Pivotal May IPO Early with Dell’s Blessing: Report
The big data implications of Dell’s acquisition of EMC (NYSE: EMC) got a little more interesting this week when it was reported that Pivotal may be spun out and have an initial public offering (IPO) of stock in early 2016.
According to a story in Re/code, Dell and EMC are exploring the option of accelerating Pivotal’s IPO. The company’s executive have spoken about their plans for an IPO before, but apparently the prospect of Dell paying $67 billion to buy EMC—a deal that is financed by an estimated $50 billion in debt–has accelerated those plans.
Pivotal was formed two-and-a-half years ago by EMC when the storage giant spun off its big data business. General Electric (NYSE: GE) later took a 10 percent stake in the company for $105 million, giving it a valuation of more than $1 billion in 2013.
In early 2015, Pivotal abruptly changed its big data strategy when it announced a strategic partnership with onetime rival Hortonworks (NASDQ: HDP) in which it would essentially cease development of its own Hadoop distributin, called Pivotal HD, and back Hortonworks’ distribution, called HDP. It also announced that it would make key big data products, such as GemFire, HAWQ, and Greenplum, available as open source.
In addition to its Big Data Suite and related services, the company also develops its Cloud Foundry, which aims at accelerating enterprise’s move to developing and running business applications in the cloud. The businesses are about equal in size, according to EMC’s regulatory filings.

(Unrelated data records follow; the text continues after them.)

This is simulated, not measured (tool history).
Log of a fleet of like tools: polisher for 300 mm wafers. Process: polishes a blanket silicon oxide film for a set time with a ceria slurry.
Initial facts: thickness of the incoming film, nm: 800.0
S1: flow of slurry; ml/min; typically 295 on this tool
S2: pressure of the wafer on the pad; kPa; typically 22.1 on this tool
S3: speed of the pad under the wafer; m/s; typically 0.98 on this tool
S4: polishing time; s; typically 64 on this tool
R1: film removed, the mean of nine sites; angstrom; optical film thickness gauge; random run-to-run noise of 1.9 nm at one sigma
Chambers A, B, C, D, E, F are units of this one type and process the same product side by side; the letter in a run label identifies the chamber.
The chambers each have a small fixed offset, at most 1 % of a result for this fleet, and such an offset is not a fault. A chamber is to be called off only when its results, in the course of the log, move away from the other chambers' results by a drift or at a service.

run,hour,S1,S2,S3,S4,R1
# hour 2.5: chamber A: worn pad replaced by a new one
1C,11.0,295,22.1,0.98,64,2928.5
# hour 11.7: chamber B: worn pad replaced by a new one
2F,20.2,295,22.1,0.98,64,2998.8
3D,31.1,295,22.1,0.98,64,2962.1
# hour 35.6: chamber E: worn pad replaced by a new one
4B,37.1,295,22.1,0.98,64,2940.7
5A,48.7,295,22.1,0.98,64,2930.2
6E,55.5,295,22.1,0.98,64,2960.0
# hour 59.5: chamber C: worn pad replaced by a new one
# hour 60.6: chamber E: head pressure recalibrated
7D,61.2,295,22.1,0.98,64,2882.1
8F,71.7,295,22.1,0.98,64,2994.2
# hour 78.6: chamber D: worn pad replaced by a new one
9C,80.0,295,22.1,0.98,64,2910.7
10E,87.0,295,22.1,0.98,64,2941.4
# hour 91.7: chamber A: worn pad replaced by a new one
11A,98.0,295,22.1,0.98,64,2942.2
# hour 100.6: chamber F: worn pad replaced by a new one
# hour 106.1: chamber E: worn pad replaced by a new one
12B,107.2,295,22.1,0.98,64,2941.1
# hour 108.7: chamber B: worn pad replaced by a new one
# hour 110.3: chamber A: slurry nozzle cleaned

The plan that Dell and EMC execs are mulling reportedly calls for Pivotal to sell about 20 percent of its equity in an IPO, which would raise approximately $1 billion to $1.5 billion, according to a separate report in Fortune. That would value Pivotal—which brought in $118 million over the first six months of 2015, according to EMC’s regulatory filings–at around $5 billion. That’s probably too high.
Dell expects to close its acquisition of EMC in the second half of 2016. If it goes through—and it appears likely barring unforeseen events—it will be the largest technology industry deal of all time.